Taken together, these factors make the years before the Great War much less sedate and less secure than the sepia photos might suggest, and here, too, is a genuine parallel with our own time. Most of today’s adults grew up during the Cold War, when only two possible outcomes of history seemed imaginable, namely the victory of either Soviet Communism, or US-led capitalism – so much so that Francis Fukuyama saw himself moved (a little prematurely, it turns out) to declare the “End of History” after the Wall came down in 1989. Now, after the collapse of the Soviet Union, we have recovered a sense of history being very real and frighteningly dynamic, of moving at great speed, but without knowing where.

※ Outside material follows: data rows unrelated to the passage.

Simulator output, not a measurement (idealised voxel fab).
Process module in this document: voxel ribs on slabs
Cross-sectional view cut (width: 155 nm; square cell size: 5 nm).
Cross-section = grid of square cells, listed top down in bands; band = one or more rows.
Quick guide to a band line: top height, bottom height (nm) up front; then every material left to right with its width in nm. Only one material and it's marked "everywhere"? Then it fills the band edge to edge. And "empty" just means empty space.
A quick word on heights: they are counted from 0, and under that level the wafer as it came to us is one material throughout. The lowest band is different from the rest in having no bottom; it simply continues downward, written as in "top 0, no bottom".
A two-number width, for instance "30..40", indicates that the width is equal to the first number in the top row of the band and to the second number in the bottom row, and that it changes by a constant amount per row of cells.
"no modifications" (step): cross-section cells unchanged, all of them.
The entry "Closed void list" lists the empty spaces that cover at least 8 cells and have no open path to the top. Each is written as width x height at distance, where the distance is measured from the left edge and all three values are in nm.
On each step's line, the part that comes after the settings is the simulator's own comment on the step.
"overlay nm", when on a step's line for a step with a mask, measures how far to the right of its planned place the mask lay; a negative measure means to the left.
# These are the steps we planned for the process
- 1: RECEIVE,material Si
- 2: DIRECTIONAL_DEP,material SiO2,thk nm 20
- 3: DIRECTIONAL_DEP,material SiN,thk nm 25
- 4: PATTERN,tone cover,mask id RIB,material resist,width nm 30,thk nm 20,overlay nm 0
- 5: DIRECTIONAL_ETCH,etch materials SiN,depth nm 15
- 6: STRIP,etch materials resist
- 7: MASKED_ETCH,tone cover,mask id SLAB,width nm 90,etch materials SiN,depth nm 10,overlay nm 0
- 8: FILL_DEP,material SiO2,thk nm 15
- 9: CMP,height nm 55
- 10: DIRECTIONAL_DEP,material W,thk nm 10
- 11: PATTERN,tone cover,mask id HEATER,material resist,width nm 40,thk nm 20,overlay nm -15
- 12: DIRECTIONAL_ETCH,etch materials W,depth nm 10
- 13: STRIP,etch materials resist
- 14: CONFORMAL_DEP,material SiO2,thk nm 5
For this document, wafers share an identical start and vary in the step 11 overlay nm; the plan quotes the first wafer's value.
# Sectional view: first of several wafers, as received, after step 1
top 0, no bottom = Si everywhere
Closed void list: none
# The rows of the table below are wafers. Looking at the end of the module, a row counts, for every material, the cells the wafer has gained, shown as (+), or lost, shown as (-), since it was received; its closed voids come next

This is what really connects us to those who were living before 1914 – we, too, live in a period that might be described as vertigo years, submerged by rapid change and swift developments, without any clear notion of what the future will bring, whose it will be, where the gravest dangers and the greatest chances lie. The vertigo years of 1900 to 1914 led into catastrophic slaughter. The second period of vertiginous change, our own, may also lead to apocalyptic destruction – there is no lack of appalling scenarios. It is important, however, to remember that even in June 1914 the Great War was by no means inevitable. Worse international crises between the main powers had erupted and been resolved peacefully in the years leading up to it, and it is quite possible that the assassination of an unpopular archduke in an obscure country in the Balkans would have led to nothing more martial than an exchange of diplomatic notes, but it was not to be.
One of the main factors in the outbreak of hostilities was not the popular enthusiasm for war that has been so much written about. Recent historians have demonstrated that there was very little patriotic fervor outside of newspaper front pages with lead articles and the kind of pictures you get if you have a few thousand young men in uniform on a train station waiting to set off to a great adventure. Private letters and diaries speak a very different, more pessimistic and more realistic language. No: the main culprit, it seems, was not enthusiasm but a sense of inevitability, a fatalistic acceptance that war would come, sooner or later, anyway.
I am not sure that it really is possible to learn from history, but perhaps it is worth us remembering that fatalism means losing the battle before it has begun. The cataclysm of 1914 was partly due to a lack of imagination, a catastrophic failure of what novelist Robert Musil called the sense of possibility. That sense may be our most precious good, more important even than fossil fuels, and it may help us to make the parallels of our day with the Vertigo Years 1900-1914 end before the total collapse of our civilization becomes reality once more.